It has been a little over 2 years since I last wrote about the opportunities which are presenting themselves in Manhattan multi-family properties.  Since that time, the Manhattan multi-family housing market has shown much more than signs of stabilization, in fact, we have seen solid, stable and consistent growth on the income side as rents have increased at approximately 8% year over year with vacancy rates dropping to less than 1% throughout Manhattan.

A demographic that has shown remarkable resiliency and strength is among the 24-34 year old group. Despite the difficult times experienced by young people in the 24-34 demographic to find jobs nationwide, Manhattan continues to see steady and increasing demand for rental housing, which suggests that the New York job market is improving.

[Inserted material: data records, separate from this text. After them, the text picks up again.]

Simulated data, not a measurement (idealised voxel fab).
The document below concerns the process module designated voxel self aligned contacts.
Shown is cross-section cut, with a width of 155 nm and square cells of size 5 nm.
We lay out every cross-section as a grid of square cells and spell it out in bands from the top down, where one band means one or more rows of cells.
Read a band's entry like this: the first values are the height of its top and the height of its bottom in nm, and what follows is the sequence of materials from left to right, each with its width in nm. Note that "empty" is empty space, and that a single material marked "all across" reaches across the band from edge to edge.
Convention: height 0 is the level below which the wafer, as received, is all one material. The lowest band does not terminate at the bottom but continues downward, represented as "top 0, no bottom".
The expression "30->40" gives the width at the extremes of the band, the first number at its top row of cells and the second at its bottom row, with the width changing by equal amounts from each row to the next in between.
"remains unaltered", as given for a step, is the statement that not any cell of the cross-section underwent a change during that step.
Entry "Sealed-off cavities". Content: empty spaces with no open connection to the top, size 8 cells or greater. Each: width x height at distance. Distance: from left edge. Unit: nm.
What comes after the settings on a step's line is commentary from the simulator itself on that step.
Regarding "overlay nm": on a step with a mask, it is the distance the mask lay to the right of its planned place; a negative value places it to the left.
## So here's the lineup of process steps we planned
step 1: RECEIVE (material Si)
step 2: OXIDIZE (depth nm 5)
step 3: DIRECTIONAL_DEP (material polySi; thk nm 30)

These investments are not sexy, in that they represent an opportunity for the acquisition of prime properties for investors with a conservative total return strategy and an intermediate to long term investment horizon.  While the market for these stabilized, cash flow generating multifamily residential properties in “AAA” locations in Manhattan can be purchased at capitalization rates of 5% – 7%, we are already seeing signs that Seller are asking for prices at capitalization rates of 2008 which were running below 4%. These low single digit cap rate asking prices did not make sense in 2008 and less so now, but it is an indicator of the rising demand for investing in multi-family real estate.

Multi-family residential is the most stable and liquid of commercial real estate investments in Manhattan where rental apartments constitute approximately 65% of the entire housing stock.  Manhattan multi-family properties provide reliable current cash flow with embedded long term upside potential due to systemic supply constraints (ensuring demand), and residential rent regulations which generally hold apartment rents below market but permit predictable, annual rental increases.  Over the last 2 years, investments made during this period have benefited from a rare, recession induced 10% – 20% drop in Manhattan rents.  These declines have bottomed out as we have recently seen landlords eliminating incentives that had become commonplace in order to get a tenant to sign on the dotted line of a lease; all adding to the increase in rents and the tightening of vacancy rates

Finally, multi-family residential properties are traditionally and currently the most liquid of any asset class in commercial real estate.  This is especially true today with the U.S. Government Sponsored Entities such as Freddie Mac, Fannie Mae and HUD, as well as numerous commercial banks providing a steady stream of inexpensive debt capital to the multi-family markets.  This liquidity enables reliable reversion expectations for investors through refinancings or asset sales.  When valued on a rental basis, Manhattan multi-family properties purchased today should provide total returns in mid to low teens with current (pre-tax) cash-on-cash returns in the mid to high single digits.  In addition, as the condominium market has already re-emerged, increased market prices could create conditions for significantly outsized returns on investments.